Santa Fe schools leader thwarts would-be robbers
A pair of men — one of whom was armed with a large metal pipe — accosted Santa Fe Public Schools Superintendent Veronica García and tried to rob her in the parking lot of her condominium complex.
But García’s quick thinking foiled the crime Thursday. She attributed her escape to her decades-old training as a special education teacher working with emotionally disturbed and violent youth.
“I learned to de-escalate those kinds of situations because I know that when people are agitated, they’re more likely to behave in ways they normally wouldn’t,” García said in an interview.

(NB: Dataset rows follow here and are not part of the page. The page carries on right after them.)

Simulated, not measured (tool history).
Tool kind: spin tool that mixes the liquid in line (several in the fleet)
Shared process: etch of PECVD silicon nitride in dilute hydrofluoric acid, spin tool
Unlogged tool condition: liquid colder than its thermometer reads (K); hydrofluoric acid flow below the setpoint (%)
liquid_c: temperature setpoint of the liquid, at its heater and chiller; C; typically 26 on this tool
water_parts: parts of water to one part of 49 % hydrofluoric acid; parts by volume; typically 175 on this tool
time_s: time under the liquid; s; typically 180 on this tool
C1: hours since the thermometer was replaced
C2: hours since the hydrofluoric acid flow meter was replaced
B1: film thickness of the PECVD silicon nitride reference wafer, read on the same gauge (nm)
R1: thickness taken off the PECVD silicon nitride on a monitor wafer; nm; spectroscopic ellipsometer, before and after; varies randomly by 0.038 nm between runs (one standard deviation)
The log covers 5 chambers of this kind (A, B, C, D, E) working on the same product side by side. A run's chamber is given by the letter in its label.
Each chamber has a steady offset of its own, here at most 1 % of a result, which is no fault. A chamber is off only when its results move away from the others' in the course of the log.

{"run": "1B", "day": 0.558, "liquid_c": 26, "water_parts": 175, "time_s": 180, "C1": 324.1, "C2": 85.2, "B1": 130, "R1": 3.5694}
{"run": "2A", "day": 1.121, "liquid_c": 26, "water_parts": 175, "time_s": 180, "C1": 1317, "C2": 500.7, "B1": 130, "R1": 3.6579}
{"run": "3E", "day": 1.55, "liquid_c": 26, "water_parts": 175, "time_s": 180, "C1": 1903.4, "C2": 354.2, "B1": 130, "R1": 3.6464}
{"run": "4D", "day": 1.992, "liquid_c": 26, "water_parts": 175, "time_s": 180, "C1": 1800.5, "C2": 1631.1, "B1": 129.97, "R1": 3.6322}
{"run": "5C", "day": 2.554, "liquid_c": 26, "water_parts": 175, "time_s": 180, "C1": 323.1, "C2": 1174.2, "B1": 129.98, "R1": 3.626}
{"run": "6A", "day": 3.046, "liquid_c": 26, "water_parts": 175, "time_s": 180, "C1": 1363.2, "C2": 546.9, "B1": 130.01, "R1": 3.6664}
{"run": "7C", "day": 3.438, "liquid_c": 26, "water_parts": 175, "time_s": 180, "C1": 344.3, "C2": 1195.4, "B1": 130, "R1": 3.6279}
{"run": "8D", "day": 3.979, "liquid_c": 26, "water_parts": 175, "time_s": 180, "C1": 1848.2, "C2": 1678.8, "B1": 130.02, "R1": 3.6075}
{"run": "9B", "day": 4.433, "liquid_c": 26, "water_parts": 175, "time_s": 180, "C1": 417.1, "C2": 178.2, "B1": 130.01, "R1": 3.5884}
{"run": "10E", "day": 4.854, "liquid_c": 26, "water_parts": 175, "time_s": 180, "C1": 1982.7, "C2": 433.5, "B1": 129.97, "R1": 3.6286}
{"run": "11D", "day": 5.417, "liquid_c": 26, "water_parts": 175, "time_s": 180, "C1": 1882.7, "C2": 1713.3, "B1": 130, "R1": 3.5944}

“So in order to calm them down, I felt like it was important to de-escalate by making it clear that it was my intent to comply. I was very calm, very deliberate,” she said.
García’s strategy worked.
García, 68, tricked the robbers into believing she was going to get her purse out of her car. But she quickly slipped into the car instead and locked the door, prompting the robbers to flee.
The crime, which García called frightening, happened when she arrived at her condo in south-central Santa Fe about 7 p.m. after she gave a lecture as the Santa Fe Higher Education Center.
After she pulled into her designated parking spot, García said, she opened the trunk of her car to retrieve a reusable shopping bag to carry her computer and paperwork.
“It was snowing,” she said. “I didn’t want that to get wet.”
When she stepped out of her car, García said she was approached by two males.
“I thought they were lost,” she said, adding that she couldn’t hear what they were saying initially.
“Then they made it clear that they wanted my purse,” she said. “I had to get my head around the fact that they weren’t asking for directions, that I was in danger.”
García told police that one of the robbers carried a metal pipe about 3 feet long and an inch and a half in diameter.
“Give me your purse,” he demanded.
“Give him your purse, ma’am,” his accomplice told García.
She told them she would give them her purse but that it was in her car.
“Ms. García told me she was scared to turn her back to the male [carrying the metal pipe] because she felt like the male was going to hit her with the pipe,” a police report states. “Ms. García then walked to the driver’s side door of her vehicle, quickly got in and locked the door. Ms. García told me all she could think about was creating a barrier between her and the male with the pipe.”
García said everything happened quickly.
“As we were talking, I guess I was making my way closer to the car door,” she said. “I really can’t tell you because it happened so fast, but I did say twice, in different ways, ‘I’m going to give you my purse.’ In a calm way, ‘You’re going to get my purse.’ I wanted to make it very clear that that was going to happen, and I just took my opening to get in the car and immediately lock the door.”
Once García was in the vehicle, she turned on the engine and activated the hazard lights. She also began honking her horn and backed out of the parking space, police said.
That’s when the robbers ran away.
García said she probably would’ve given up her purse had she had it when the robbers approached her.
“I think every situation is unique,” she said. “For me to get my purse, I would have had to turn my back on someone with a weapon. My instincts told me that would not be a safe thing to do.… As much as a person can remain calm and try to use common sense, I don’t think there’s any one strategy that’s going to work in every situation.”
But García said it’s important to have a plan and “an idea in place of how to respond,” which points back to the importance of training to evade shooters and other dangerous situations in the school district.
“The more these things are automatic — heaven forbid you’re ever in a situation — your response is fairly automatic,” she said.